Is the Cost of Education Worth it?

Is the Cost of Education Worth it?

by Marianne Stephens
Jobs People Do | JobsPeopleDo.com

With the rising cost of living these days, you have to examine everything more carefully, especially tuition costs. Whether it is college or university, you may end up paying back the government for several years. So it’s definitely something that deserves a lot of thought ahead of time. Financial security or insecurity will reflect heavily on you during your post-grad life. Will it be worth it – all those years of coffee and late nights with little or no sleep?

It’s ultimately your life, and your decision. But consider these factors as well:

The demand for your chosen career. Unfortunately, some careers have more people interested than there are positions available. You can still do what you love – just consider alternative options. For example, Education is one of those careers that have more people than positions within Ontario, to be specific. Administrative positions within a school are always a consideration (such as a principal), along with consultants. Management is another alternative as well. Student advisors are great at listing alternative options that you may have not previously considered.

The cost of tuition – is it reasonable? Some tuition amounts don’t necessarily relate to the amount of years you’d spend earning that diploma. Consider the average entry-level salary for your chosen career – does it match up? This is particularly important as you’re most likely to spend years paying off that debt – you want it to be reasonable in relation to the career. The higher the demand for your skills, the easier (and sooner) you’ll be to pay the loan off instead of spending months looking for that perfect job.

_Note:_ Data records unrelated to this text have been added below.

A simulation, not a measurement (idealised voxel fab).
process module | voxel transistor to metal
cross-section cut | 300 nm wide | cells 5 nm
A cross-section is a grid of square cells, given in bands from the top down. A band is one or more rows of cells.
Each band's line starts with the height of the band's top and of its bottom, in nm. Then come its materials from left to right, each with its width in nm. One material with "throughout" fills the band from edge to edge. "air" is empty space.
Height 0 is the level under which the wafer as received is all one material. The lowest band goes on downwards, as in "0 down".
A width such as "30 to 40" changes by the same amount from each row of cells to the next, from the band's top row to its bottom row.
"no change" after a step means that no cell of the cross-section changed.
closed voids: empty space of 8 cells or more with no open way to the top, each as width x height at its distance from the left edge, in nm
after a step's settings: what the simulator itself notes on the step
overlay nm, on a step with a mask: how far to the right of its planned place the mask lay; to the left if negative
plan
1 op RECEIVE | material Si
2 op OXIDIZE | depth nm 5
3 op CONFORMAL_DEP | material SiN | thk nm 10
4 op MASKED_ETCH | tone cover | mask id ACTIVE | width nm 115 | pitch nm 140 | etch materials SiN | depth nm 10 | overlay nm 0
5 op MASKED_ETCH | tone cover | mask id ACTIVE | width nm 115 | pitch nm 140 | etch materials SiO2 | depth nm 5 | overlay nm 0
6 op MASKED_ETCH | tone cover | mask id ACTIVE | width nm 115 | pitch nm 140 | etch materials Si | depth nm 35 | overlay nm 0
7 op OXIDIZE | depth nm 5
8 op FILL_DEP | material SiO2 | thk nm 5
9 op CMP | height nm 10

Experience is another factor – this is a strong consideration for employers when you start job hunting post-graduation. I would strongly recommend that you consider placements to bolster your experience – it can often count for academic credit, and it will be related experience that you can use on your resume. Employers are always looking for experience related to the position that you’re applying for, and it’s trickier (but not impossible) to prove that you’re the person for the job without some related experience. If you don’t have a placement, consider part-time jobs that are related to your major/chosen career.

And lastly, consider your interest in the career. If it’s something that you’re not as passionate about when compared to other majors – consider it as a minor. Or a double major, if that’s an option. You should be interested in something that you want to do for the rest of your life, and it’s something that you need to be passionate about.

After assessing these four factors; demand, cost, experience and interest, you may be able to answer the question: Is the cost of education worth it for my career? The answer is always in your hands.